Mounted at /content/drive


In [3]:
import re
import math
import torch
from pathlib import Path
from torch import nn, Tensor
from torchtext.vocab import vocab
from collections import Counter,OrderedDict
from torch.utils.data import DataLoader

## Text Preprocessing

In [4]:
file_dir = Path('drive/My Drive/assets/AndThenThereWereNone.txt')
with open(file_dir, 'r') as file:
  TEXT = file.read()

In [5]:
def get_tokenizer(sentence):
  tokenized = re.sub(r'[^\w\s]+',' ',sentence.lower())
  return tokenized.split()

In [6]:
counter = Counter(get_tokenizer(TEXT))
sorted_by_freq = sorted(counter.items(),key=lambda x: x[1], reverse=True)
ordered_dict = OrderedDict(sorted_by_freq)

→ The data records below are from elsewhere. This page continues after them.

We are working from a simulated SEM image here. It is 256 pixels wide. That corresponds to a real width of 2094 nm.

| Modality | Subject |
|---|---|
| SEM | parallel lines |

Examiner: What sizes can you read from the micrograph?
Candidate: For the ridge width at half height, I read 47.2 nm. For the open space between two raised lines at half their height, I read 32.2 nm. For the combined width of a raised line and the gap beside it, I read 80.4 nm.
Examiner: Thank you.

Vocab = vocab(ordered_dict,min_freq=1)    
Vocab.set_default_index(0)

In [7]:
text_pipeline = lambda x: Vocab(get_tokenizer(x))  

In [8]:
def build_dataset(input:str,seq_length:int,stride:int):
  container = []
  input_encoded = text_pipeline(input)
  device = torch.device('cuda' if torch.cuda.is_available() else 'cpu')
  
  for i in range(0,len(input_encoded)-seq_length,stride):
    data_encoded = input_encoded[i:i+seq_length+1]
    container.append(torch.tensor(data_encoded,device=device,dtype=torch.int64))
  return container

In [9]:
torch.manual_seed(42)

SEQ_LENGTH = 100       
BATCH_SIZE = 32
STRIDE = 64

DATA = build_dataset(TEXT,SEQ_LENGTH,STRIDE)
TRAIN_DL = DataLoader(DATA,batch_size=BATCH_SIZE,drop_last=True,shuffle=True)  

In [10]:
print("Length of TRAIN_DL: ",len(TRAIN_DL))
print("Total no. of tokens: ",len(get_tokenizer(TEXT)))
print("Total no. of unique tokens: ",len(Vocab))

Length of TRAIN_DL:  26
Total no. of tokens:  55200
Total no. of unique tokens:  5304


## Model Definition and Initialization

In [25]:
class LanguageModelling(nn.Module):

  def __init__(self,vocab_size,embed_dim,num_layers,rnn_hidden_dim,tie_weights=False):
    super().__init__()
    self.num_layers = num_layers
    self.rnn_hidden_dim = rnn_hidden_dim
    self.device = torch.device('cuda' if torch.cuda.is_available() else 'cpu')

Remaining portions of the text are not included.